The Long History of Frozen Pizza in the United States
Weird History Food, as a part of its ongoing series about pizza, took a look at the long and sometimes complicated history of frozen pizza in the United States, including all of its later iterations,
Weird History Food is taking frozen pizzas out of the freezer and into the storytelling oven to talk about everyone’s favorite go to cheesy snack. Thanks to some innovations, frozen pizzas have become a staple in just about everyone’s freezer.
This includes the origins of pizza in the United States, the increasing demand across the country for pre-made pizzas, and the discovery of freon in 1928. Once freezers became available, the desire for frozen pizza followed. Several pizzerias led the charge, the first in Philadelphia.
But Joseph Bucci, a Philadelphia pizzeria owner, wanted to take his unbaked ready-to-cook pizza game one step further. And he filed the first US patent for frozen pizza. He called it The Method for Making Frozen Pizza. Once Bucci figured out how to freeze a pizza without the sauce seeping into the dough, while still keeping its original taste and texture, other independent pizza makers took his lead.
Brands such as Red Baron, Tombstone, and Totinos paved the way for other regional brands. This eventually led to further iterations such as Hot Pockets, Pizza Rolls, Bagel Bites, and French bread pizza. Then in 1995, Kraft introduced a product that changed the frozen pizza game entirely with DiGiorno.

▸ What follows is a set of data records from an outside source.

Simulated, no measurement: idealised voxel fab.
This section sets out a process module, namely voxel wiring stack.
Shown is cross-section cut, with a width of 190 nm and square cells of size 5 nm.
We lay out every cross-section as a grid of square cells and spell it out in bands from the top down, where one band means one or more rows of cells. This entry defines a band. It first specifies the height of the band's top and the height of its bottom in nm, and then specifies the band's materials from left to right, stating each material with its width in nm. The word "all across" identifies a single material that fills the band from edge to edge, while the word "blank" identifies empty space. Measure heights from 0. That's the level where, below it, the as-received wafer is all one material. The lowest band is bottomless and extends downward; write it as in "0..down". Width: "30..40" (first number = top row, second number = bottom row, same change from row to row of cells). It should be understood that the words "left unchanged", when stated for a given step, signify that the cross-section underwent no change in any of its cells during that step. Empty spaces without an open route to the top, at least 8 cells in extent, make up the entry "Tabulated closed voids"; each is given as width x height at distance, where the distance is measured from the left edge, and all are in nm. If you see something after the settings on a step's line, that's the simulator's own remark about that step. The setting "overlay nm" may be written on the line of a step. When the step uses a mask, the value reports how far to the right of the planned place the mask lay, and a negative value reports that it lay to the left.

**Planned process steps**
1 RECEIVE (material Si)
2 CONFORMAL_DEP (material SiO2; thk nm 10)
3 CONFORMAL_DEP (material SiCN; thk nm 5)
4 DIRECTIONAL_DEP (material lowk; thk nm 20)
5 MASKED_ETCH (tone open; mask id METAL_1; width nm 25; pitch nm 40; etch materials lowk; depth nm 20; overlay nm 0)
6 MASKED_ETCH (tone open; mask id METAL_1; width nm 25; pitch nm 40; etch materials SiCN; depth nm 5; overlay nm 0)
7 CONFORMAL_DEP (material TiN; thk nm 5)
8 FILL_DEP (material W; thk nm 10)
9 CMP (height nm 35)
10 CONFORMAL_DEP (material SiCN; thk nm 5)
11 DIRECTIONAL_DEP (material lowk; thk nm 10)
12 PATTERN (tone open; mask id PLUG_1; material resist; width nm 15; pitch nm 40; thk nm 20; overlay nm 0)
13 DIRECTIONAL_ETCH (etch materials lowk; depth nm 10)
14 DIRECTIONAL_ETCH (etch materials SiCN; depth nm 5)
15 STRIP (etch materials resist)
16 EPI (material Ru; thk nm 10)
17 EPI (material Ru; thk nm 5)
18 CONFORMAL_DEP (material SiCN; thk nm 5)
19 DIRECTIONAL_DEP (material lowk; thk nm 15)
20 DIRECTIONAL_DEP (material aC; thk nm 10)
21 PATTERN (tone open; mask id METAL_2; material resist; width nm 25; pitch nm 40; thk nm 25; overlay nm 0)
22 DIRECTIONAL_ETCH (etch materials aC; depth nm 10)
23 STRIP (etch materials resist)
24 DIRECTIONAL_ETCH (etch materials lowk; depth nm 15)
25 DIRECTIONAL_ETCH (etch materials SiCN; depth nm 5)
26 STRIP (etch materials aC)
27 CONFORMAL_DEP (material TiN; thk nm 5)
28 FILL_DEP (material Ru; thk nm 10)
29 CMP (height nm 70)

French bread pizza, Hot Pockets, and Bagel Bites were all whimsical riffs on frozen pizza. …However, the most important innovation to rock the industry happened in 1995. This was the year that Kraft Foods reinvented the frozen pizza game forever with their new line of DiGiorno frozen pizza, which featured a patented rising crust. Don’t bother looking for the DiGiorno family though. The Kraft marketing department baked up the Italian-sounding surname to convince their pizza-eating customers the brand had Italian roots.